Fight Clip(s) Club
A few different clips having to do with Sherlock Holmes and fighting, since that seems to be a theme here. Enjoy! Oh, and notice how bad the angles are in the Brett fight. ~Jenn
Guy Ritchie Talks Holmes and Martial Arts
A Straight Left Against a Slogging Ruffian


I think that the debate about Holmes’s baritsu/bartititsu fighting capabilities is interesting, but, ultimately, we must remember that he is a work of fiction.
Robin Hood and King Arthur have a rich folklore background, and there is even some debate about whether or not these men actually existed.
Not so with Holmes. He is entirely the creation of a British doctor and (essentially) pulp fiction writer. How Holmes managed to learn this obscure martial art is a question with a very simple answer: Doyle wrote that he knew it (spelled correctly or not). Why? Because it rounded out the profile of his eccentric and mysterious main character.
How did he know about it? Well, if he spelled it incorrectly, he probably didn’t know much about it. My guess was that – during the downtime of a cricket game – a well-traveled associate told an anecdote about a fighting style he had seen (or merely heard about it) abroad, and, of course, the description came through the filter of Western sensibilities.
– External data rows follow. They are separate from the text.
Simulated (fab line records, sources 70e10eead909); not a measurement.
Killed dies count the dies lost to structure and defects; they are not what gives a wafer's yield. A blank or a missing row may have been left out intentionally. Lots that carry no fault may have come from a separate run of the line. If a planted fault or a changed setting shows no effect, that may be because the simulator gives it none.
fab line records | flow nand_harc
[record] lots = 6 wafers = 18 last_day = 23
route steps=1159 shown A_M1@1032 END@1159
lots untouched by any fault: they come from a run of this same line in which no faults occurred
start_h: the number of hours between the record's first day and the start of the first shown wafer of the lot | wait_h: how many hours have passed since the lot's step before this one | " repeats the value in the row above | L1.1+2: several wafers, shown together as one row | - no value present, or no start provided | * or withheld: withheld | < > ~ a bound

It’s akin to debating how Superman shaves his super-stubble. It was probably nothing that Siegel or Schuster thought about, it was definitely not something they wrote about, and, though answered somewhat dissatisfactorily by later authors of the character, it has remarkably little to do with the endearing legend of the character.
Superman just doesn’t show up to fight Lex Luthor with five o’ clock shadow. We don’t really need to know how or why.
Wait, Holmes wasn’t real??
Actually he’s one of the fictional characters in history that people got so attached to, there are still many that claim he existed. And have you read about what happened when Doyle tried to kill Holmes off? The reaction was insane. Harry Potter is the only other literary phenomenon I can think of that has this sort of following.
I don’t mean to diminish the power of the Holmes mythos. He is one of my favorite characters of all time. What I’m saying is that the ultimate answer to every mystery of Holmes’s biography is: “Because that’s what Sir Arthur decided to write.”